As Americans for Tax Reform reported, “The Romney-Manchin-Biden payroll tax increase will hit workers, small businesses and the self-employed. The tax hike saddles main street businesses and hard-working contractors with what amounts to a significantly higher marginal tax rate.”

Citing past reports from The Tax Foundation, Americans for Tax Reform noted that payroll tax increases inevitably result in lower pay for workers. 

The central role of tax increases in the Romney-Manchin scheme is clear. As Center on Budget and Policy Priorities Senior Vice President for Federal Fiscal Policy Joel Friedman told Aris Folley with The Hill, “You can’t responsibly reduce the deficit without having revenues be a central component of any type of plan.

“You really need some type of commitment, upfront and clear, that revenues will be part of this. Otherwise, you’re just setting it up for failure… And then it’s sort of, you know, what’s the point of doing a commission if it’s just going to fail?”

There is an alternative to Mr. Romney’s fiscal commission. Simply focus on cutting spending, bureaucracy, and regulations. Then pass pro-growth tax cuts. Controlling spending, reforming programs, and cutting taxes and regulations will dramatically increase economic growth. Revenues will then increase even with a lower tax rate. This can lead to a balanced budget.

We know this is true because we balanced the federal budget for four straight years when I was Speaker. These were the only balanced federal budgets in your lifetime. The momentum of growing the economy and balancing the budget was so great that in 1998 Federal Reserve Bank Chairman Alan Greenspan said, “If current budget trends continue, it is not inconceivable that the debt could be entirely eliminated within a decade.”

Of course, the tax-and-spend Republicans who followed us did not understand what we had done. They promptly went back to borrowing, taxing, and spending. A great opportunity for fiscal sanity was lost.

So, we know how to balance the federal budget – with a dramatically bigger economy. It is the opposite approach from the Romney-Manchin tax increase model.

We also know there is a huge difference between a fiscal commission and a serious effort to reform and cut spending.

As Alec Mena with Citizens Against Government Waste has observed, President Reagan’s Private Sector Survey on Cost Control, better known as the Grace Commission, made proposals that saved taxpayers some $424 billion over a three-year period. 

Indeed, Mena wrote that the commission’s work has saved taxpayers $2.4 trillion to date. Specifically, the related Base Realignment and Closure Commission, which I worked with in Congress, saved the Department of Defense $12 billion annually between 1988 and 2005.

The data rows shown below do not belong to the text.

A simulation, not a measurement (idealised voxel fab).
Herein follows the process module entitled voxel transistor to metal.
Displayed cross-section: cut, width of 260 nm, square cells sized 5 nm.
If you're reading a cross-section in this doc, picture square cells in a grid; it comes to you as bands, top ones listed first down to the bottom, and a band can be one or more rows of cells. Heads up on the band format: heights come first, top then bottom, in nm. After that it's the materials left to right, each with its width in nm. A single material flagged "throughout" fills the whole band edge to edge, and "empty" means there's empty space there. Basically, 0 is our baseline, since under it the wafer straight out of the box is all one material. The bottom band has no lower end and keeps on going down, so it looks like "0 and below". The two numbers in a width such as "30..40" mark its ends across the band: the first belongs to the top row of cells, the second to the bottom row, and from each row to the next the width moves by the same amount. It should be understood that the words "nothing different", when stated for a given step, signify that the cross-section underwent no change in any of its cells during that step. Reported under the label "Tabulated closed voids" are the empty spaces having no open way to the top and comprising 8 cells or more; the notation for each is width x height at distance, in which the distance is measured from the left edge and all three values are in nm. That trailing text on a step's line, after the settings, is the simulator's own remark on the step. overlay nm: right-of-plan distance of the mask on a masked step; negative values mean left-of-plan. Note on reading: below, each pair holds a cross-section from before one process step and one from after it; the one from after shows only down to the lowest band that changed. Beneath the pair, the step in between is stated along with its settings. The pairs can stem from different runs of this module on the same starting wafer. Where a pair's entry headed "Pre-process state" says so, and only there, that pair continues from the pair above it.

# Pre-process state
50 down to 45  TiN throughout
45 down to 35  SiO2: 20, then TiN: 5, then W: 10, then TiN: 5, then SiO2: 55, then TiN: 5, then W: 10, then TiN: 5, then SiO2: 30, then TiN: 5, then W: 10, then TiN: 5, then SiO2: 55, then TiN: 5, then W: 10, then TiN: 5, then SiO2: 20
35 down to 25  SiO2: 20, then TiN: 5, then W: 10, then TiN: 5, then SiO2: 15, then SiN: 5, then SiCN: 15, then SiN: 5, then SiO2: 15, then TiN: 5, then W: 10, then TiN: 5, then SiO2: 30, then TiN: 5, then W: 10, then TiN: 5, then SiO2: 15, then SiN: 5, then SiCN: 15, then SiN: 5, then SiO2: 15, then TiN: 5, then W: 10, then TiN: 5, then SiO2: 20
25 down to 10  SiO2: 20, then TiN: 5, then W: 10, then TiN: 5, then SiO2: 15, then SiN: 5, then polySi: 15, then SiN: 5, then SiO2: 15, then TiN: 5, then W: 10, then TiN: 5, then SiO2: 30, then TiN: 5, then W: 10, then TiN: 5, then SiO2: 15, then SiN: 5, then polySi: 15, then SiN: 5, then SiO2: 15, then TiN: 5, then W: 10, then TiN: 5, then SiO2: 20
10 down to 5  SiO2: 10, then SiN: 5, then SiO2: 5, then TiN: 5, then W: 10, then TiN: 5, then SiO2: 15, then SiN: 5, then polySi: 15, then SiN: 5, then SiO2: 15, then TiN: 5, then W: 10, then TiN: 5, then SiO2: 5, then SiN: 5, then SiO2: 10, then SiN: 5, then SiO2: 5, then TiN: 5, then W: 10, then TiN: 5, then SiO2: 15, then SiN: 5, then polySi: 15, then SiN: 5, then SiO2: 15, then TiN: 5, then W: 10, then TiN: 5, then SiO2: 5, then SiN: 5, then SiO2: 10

The House Budget Committee chairman, Jodey Arrington, was on the right track when he got his members to report out a budget that would have been in balance by 2034.

Republicans should reject Mr. Romney’s tax-and-spend proposal and stick to the Reagan-Gingrich-Trump policies of reforming programs, cutting bureaucracies, controlling spending, maximizing economic growth — and getting back to a balanced budget. We’ve done it before. We can do it again.